ISTANBUL
President Donald Trump on Thursday defended his tariff policy as the Supreme Court considers whether to overturn a measure central to his economic agenda.
“Thanks to the fact that we got elected on Nov. 5, and thanks to what I call the Trump tariffs, business and steel is booming again,” Trump said after touring a Coosa Steel Corp. facility in Georgia.
He said a “large, substantial order” the factory secured in October was due to the impact of tariffs.
“We’re taking in hundreds of billions of dollars,” Trump said. “We’re going to be taking in next year $900 million in tariffs, unless the Supreme Court said you can’t do it. Can you believe it? That I have to be up here, trying to justify that?”
Calling the policy “common sense,” Trump said it generated $12 billion in revenue that he said supported farmers who had been “taken advantage of by many, many foreign nations.”
“Without tariffs, this country would be in so much trouble right now,” he argued.
The Supreme Court could rule as early as Friday on Trump’s authority to impose sweeping global tariffs enacted last year. An adverse decision would deal a significant economic and political setback to a key policy of his second term.
The case centers on whether the International Emergency Economic Powers Act -- which allows a president to regulate imports during a national emergency -- authorizes Trump to impose broad global tariffs without clear limits on their scope or duration.

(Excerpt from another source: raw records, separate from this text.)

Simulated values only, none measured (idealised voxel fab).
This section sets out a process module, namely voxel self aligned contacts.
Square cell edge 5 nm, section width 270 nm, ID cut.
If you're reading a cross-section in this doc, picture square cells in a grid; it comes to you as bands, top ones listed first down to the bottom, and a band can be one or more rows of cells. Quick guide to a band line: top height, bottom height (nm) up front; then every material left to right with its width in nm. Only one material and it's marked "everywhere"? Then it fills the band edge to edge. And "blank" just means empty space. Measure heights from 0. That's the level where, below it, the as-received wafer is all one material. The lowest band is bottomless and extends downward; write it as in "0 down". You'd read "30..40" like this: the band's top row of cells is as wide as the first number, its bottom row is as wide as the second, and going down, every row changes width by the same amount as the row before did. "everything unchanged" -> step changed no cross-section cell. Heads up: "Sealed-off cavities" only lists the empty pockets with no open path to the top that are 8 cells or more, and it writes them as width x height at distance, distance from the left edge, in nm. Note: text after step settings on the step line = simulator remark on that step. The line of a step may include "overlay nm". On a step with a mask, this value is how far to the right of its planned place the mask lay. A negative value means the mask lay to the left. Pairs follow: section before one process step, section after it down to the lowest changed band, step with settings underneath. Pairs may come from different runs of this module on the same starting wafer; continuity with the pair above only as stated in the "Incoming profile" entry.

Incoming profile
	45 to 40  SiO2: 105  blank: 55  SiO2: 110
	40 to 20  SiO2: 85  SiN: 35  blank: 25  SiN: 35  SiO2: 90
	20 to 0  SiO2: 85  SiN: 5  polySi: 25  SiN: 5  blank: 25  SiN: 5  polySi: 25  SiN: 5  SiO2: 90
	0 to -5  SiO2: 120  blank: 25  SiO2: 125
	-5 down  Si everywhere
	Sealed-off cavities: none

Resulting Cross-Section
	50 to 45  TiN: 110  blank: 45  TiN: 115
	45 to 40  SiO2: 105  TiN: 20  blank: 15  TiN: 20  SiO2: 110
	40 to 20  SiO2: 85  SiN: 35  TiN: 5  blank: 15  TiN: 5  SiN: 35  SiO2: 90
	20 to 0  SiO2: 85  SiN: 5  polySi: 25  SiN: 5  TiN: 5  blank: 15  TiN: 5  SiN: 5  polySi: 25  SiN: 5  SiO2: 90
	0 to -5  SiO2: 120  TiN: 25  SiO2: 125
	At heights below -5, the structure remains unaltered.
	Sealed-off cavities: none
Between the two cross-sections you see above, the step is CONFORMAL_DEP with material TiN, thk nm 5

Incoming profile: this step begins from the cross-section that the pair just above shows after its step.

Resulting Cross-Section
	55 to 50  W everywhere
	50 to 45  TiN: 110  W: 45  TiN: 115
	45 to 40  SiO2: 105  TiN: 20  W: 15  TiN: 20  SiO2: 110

The Constitution grants Congress the power to set tariffs, and challengers argue Trump exceeded his authority.
The justices heard nearly three hours of oral arguments in November and gave few indications of how they might rule, despite the court’s 6-3 conservative majority.
If the court strikes down the tariffs, the administration could face financial consequences. The government has already distributed $12 billion in tariff revenue to farmers and projects close to $1 billion in tariff revenue next year.